Japan began deploying its first advanced Patriot missile defense system yesterday near Tokyo, part of an effort to accelerate missile defense capabilities following North Korea's missile and nuclear tests last year.
The installment comes about a year earlier than originally planned.
Two PAC-3 launchers, brought in on about 10 military trucks, arrived at the Iruma Self-Defense Force base in Saitama, just north of Tokyo, before dawn. Japan plans to deploy about 30 mobile PAC-3 launchers at 10 military bases across the nation through 2010.
The Patriots would be used as a last resort if interceptors fired from US or Japanese ships fail to knock out incoming missiles. Japan will begin introducing Standard Missile-3 interceptors on its destroyers over the next few years as part of that effort.
Japanese Defense Minister Fumio Kyuma welcomed yesterday's deployment.
"We will continue to improve our preparedness by steadily achieving deployment plans that are coming up," he said.
The Patriot surface-to-air missiles offer protection for a relatively limited area -- about a 100km radius. They work on a hit-to-kill basis as the target missile is making its descent toward its target, rather than intercepting the target at a higher altitude earlier in its flight.
Japan stepped up its missile defenses after North Korea shot a ballistic missile over its main island in 1998. Tokyo decided to further accelerate the building of its missile shield following Pyongyang's test of long-range ballistic missiles in July and its nuclear test in October.
Last month, the US military deployed a newly operational detachment of Patriot missiles at a base on the southern Japanese island of Okinawa, where most of the roughly 50,000 US troops in the country are based.
In related news, Japanese police are probing whether a Japanese navy officer married to a Chinese woman leaked confidential data on a destroyer radar system after taking home a floppy disk with the information, Japanese media said yesterday.

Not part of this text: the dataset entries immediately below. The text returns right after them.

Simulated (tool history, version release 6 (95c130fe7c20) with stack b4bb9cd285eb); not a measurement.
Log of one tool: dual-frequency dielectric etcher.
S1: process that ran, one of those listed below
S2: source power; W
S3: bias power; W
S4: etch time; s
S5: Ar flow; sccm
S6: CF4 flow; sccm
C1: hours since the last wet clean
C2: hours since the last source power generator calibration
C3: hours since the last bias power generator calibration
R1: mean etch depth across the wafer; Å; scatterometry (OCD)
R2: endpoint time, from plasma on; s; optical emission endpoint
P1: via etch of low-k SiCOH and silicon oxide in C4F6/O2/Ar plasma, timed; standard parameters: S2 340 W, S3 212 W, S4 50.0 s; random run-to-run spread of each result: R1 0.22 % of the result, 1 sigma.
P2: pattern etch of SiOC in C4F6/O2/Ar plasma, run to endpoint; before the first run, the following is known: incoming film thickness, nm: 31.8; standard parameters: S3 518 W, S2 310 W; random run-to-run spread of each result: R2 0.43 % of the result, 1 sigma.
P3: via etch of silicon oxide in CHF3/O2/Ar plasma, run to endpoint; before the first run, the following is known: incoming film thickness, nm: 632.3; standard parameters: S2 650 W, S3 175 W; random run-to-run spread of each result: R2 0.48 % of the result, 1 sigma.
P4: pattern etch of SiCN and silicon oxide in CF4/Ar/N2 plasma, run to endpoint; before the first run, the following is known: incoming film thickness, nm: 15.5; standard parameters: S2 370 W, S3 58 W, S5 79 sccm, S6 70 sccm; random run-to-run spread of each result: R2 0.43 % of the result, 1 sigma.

Asked by reporters about the incident, Japanese Prime Minister Shinzo Abe said it was under investigation, adding only: "Secrecy must be strictly preserved in matters concerning security."
Kyodo news agency said the floppy disk contained data about the high-tech Aegis radar system, which is used on Japanese destroyers that are to be equipped with SM-3 missile interceptors under Tokyo's missile defense program.
Police found the disk when they searched the home of the petty officer second class after his wife was arrested on suspicion of violating immigration law, Kyodo said.